IMF head Lagarde: Tax-shy Greeks 'must help themselves'
IMF head Christine Lagarde has urged Greeks to pay taxes, saying she worries more about the plight of children in sub-Saharan Africa than the people of the crisis-hit European nation.
In an interview with the Guardian newspaper, Ms Lagarde suggested it was payback time for Greece.
Greece has pledged to implement tough austerity measures in return for a multi-billion euro bailout.
But the deal is now under threat after inconclusive elections in May.
As Greece awaits a new poll in June, there are now fears that Athens may be forced to leave the eurozone.
This could potentially trigger a run on banks - not only in Greece but in other eurozone nations, experts warn.
In the interview published on Friday, the International Monetary Fund head said: "As far as Athens is concerned, I also think about all those people who are trying to escape tax all the time. All these people in Greece who are trying to escape tax.
"I think they should also help themselves collectively," Ms Lagarde said.
She added: "I think more of the little kids from a school in a little village in Niger who get teaching two hours a day, sharing one chair for three of them, and who are very keen to get an education. I have them in my mind all the time.
"Because I think they need even more help than the people in Athens."
And when asked if she was saying to the Greeks and other European nations that they had had a nice time and it was now payback time, Ms Lagarde responded: "That's right."

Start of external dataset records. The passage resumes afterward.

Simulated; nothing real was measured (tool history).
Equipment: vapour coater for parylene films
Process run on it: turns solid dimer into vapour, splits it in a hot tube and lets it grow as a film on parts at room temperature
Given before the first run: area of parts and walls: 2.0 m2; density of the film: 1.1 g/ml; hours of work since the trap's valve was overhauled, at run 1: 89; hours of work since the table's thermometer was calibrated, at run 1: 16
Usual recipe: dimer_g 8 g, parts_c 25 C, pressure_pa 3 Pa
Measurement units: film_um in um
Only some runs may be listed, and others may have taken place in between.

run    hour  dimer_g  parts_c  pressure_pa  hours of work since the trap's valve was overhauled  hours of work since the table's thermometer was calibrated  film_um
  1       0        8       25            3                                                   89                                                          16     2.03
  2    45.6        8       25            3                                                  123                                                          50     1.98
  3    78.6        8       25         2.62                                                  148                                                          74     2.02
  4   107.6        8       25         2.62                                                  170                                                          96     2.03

She also reiterated that the IMF had no intention of softening the terms of Greece's austerity package.
Greece has been in recession for five years, crippled by a debt mountain, high unemployment and labour unrest over the austerity measures.
Opinion polls now suggest that the leftist bloc Syriza, which came second in Greece's 6 May election, is likely to win the vote on 17 June.
It opposes the stringent conditions imposed on Greece under its massive EU-IMF bailout deal.